Spaces:
Running
Question about MiniMax Speech Report - Speaker Encoder Train
Hi Minimax team! Thank you so much for the excellent MiniMax speech report. While I understand you're working with a closed-source model, I was wondering if you'd be willing to discuss some technical details from your paper.
I'm particularly curious about your speaker encoder architecture:
What type of model architecture are you using for the speaker encoder?
If it's a traditional SV (Speaker Verification) model, do you use the complete reference audio during end-to-end training? I'm asking because this could affect pooling operations and padding handling.
Or are you using a learnable query-based model?
Regarding information leakage: You mentioned that reference audio needs to be different from target audio to prevent information leakage. However, I've observed some interesting patterns:
Models with global pooling don't seem to suffer much from information leakage
Perceiver sampler architectures (with stronger representation capabilities) do show information leakage, but surprisingly, learning from reference audio doesn't perform as well as using pretrained speaker verification models
Would you be open to discussing these technical details? I'd really appreciate any insights you could share!
Thanks again for the great work!
We are using a module based on a Transformer encoder rather than the SV model. This module is initialized from scratch and jointly trained with the AR Transformer. While global pooling can help reduce information leakage, it may not completely eliminate the issue. We have not specifically compared the performance of Perceiver sampler architectures. It is possible that these methods encode more information, which could lead to increased information leakage and result in worse performance compared to the SV model.

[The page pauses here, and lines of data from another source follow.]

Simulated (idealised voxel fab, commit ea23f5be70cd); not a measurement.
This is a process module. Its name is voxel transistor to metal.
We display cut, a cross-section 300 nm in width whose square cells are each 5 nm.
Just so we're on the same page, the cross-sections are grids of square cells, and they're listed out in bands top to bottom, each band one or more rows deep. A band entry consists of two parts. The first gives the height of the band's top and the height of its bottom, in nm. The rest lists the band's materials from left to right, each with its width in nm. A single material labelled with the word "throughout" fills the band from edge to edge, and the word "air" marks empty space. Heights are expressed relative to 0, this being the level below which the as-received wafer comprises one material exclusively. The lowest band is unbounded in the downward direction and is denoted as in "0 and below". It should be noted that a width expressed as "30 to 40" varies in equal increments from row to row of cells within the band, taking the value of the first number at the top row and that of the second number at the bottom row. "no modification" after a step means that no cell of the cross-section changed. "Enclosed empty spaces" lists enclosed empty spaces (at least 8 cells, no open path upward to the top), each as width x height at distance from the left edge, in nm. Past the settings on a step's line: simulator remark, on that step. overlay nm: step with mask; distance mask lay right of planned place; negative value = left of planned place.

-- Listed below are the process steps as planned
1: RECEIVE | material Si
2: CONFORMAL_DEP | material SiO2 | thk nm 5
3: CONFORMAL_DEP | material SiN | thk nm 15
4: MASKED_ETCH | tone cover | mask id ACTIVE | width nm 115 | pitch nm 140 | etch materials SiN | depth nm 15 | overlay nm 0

We are using a module based on a Transformer encoder rather than the SV model. This module is initialized from scratch and jointly trained with the AR Transformer. While global pooling can help reduce information leakage, it may not completely eliminate the issue. We have not specifically compared the performance of Perceiver sampler architectures. It is possible that these methods encode more information, which could lead to increased information leakage and result in worse performance compared to the SV model.
Thank you for your detailed explanation. I have two follow-up questions to clarify my understanding:
Since you're using a Transformer encoder initialized from scratch, what specific method do you employ to compress the variable-length encoded features into fixed-dimensional representations?
Regarding your training setup, are you using:
- Audio from the same speaker but different utterances as reference audio for training?
- Or are you splitting a single audio file into segments (e.g., front and back portions) and using them as reference-target pairs?
Understanding these implementation details would completely resolve my questions about your approach. Thank you for taking the time to clarify these points!